Statutory Employment Rights

The speakers addressed statutory rights such as vacation leave, where employees have a right to 20 minimum paid holiday days a year if they work 5 days per week (although additional contractual vacation days are customary) and entitlement to sick pay of 100% contractual remuneration for the first 6 weeks of illness.

Maternity and parental leave both offer special dismissal protections in Germany that permit termination only in exceptional cases and with prior approval from the competent authorities. Additionally, there are specific requirements concerning the employment of severely disabled individuals. Employers with 20 or more employees are expected to have at least 5% of their workforce comprised of severely disabled individuals, otherwise the employer will be required to pay a compensation payment (although the speakers noted that this is low). These individuals also benefit from dismissal protection, which similarly to maternity and parental leave protections requires prior approval from authorities for any termination. The speakers confirmed that although individuals are not obligated to disclose their disability status, many choose to do so to access benefits such as tax advantages and additional vacation leave.

Performance Management

Performance management was discussed, including the absence of specific case law on Performance Improvement Plans (PIPs) in Germany. Nonetheless, several recommended steps for managing performance were outlined including:

  • issuing written warning letters in cases of contractual duty breaches;
  • establishing written rules for the employee’s future conduct;
  • monitoring the employee’s work to assess compliance with the agreed-upon rules; and
  • if breaches of the agreed-upon rules occur, issuing further warning letters if necessary.
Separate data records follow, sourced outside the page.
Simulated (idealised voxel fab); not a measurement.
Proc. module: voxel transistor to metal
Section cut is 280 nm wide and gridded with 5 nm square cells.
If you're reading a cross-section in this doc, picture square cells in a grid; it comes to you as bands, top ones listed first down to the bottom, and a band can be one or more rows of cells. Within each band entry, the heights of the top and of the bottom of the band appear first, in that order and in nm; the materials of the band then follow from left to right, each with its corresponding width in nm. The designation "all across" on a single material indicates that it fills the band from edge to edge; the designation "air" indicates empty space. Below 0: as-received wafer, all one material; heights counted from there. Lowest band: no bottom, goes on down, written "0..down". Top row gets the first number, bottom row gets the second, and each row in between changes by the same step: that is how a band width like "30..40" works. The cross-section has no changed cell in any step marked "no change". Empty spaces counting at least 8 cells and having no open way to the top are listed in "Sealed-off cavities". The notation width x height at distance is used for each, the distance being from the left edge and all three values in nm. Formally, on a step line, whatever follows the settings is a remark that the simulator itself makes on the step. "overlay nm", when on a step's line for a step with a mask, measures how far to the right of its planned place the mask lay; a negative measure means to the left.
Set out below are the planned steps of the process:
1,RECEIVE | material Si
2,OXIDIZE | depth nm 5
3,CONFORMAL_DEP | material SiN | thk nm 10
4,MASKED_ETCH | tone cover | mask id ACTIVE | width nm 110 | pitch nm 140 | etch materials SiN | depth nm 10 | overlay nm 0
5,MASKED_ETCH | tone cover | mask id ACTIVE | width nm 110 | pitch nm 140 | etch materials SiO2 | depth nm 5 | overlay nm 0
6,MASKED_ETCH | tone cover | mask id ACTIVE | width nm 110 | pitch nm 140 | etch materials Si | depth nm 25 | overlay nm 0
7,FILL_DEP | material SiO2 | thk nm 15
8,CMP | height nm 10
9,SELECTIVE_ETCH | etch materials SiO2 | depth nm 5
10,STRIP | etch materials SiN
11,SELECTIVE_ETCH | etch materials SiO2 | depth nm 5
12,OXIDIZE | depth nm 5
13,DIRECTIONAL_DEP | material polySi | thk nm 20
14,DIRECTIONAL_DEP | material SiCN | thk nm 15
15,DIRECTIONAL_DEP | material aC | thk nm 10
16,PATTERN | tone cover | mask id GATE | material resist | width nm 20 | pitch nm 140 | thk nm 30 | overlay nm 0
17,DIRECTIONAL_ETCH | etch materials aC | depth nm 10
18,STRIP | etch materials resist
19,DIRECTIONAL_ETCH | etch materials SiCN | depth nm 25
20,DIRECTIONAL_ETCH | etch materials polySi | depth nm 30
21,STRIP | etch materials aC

The speakers explained that repeated breaches and the issuance of multiple warning letters can ultimately justify the termination of employment in case of misconduct of similar type.

Terminations

The next topic was how an employer may legally terminate an employment relationship, with mutual agreements first being addressed. Mutual agreements provide a way to bypass statutory dismissal protections and avoid lengthy termination procedures through the mutual agreement of the employee and employer to end the employment relationship. Such agreements must be documented in writing with wet ink signatures from both parties. The speakers advised that although an employer cannot force an employee into a mutual agreement, employees are typically more likely to agree if they receive benefits such as severance payments.

In the absence of a mutual agreement, employees in Germany employed for more than six months in a business unit consisting of more than 10 employees on average are safeguarded by the Dismissal Protection Act (Kündigungsschutzgesetz), which stipulates that termination is justified only under three circumstances:

  • personal reasons;
  • behavioural reasons; or
  • operational reasons.

It was explained that operational reasons are frequently relied upon in practice, applicable where:

  • the employee’s role is made redundant as a result of an entrepreneurial decision;
  • there are no vacant positions within the company; and
  • a social selection process is conducted within the business unit.

It was recommended that management ensure the pre-conditions for termination are met and documented at least two weeks before issuing a termination notice. Statutory notice periods were also discussed, which vary depending on the tenure of the employee as set out in the table below. These can be extended via the employment contract and will be shorter (two weeks) if the employee is still in the probationary period of up to six months, if agreed.

Years of service  Statutory minimum notice period Termination effective to 
during the first 2  4 weeks the 15th or 
the end of a calendar month 
after 2  1 month the end of a calendar month 
after 5  2 months  the end of a calendar month 
after 8  3 months  the end of a calendar month 
after 10  4 months  the end of a calendar month 
after 12  5 months  the end of a calendar month 
after 15  6 months  the end of a calendar month 
after 20  7 months  the end of a calendar month 

 

Works Council

Companies (more precise: sites) with regularly at least five permanent employees have the option to establish a Works Council to represent their interests, requiring only three of the five employees to request its formation. However, the speakers explained that in practice, Works Councils are typically established in larger companies with around 100 employees or more. However, there are instances where larger companies do not have a Works Council, as its formation largely depends on whether employees initiate the election process for the establishment. Generally, the employer bears all reasonable costs of the Work Council and must provide everything required by the Works Council to perform the duties (e.g., office equipment).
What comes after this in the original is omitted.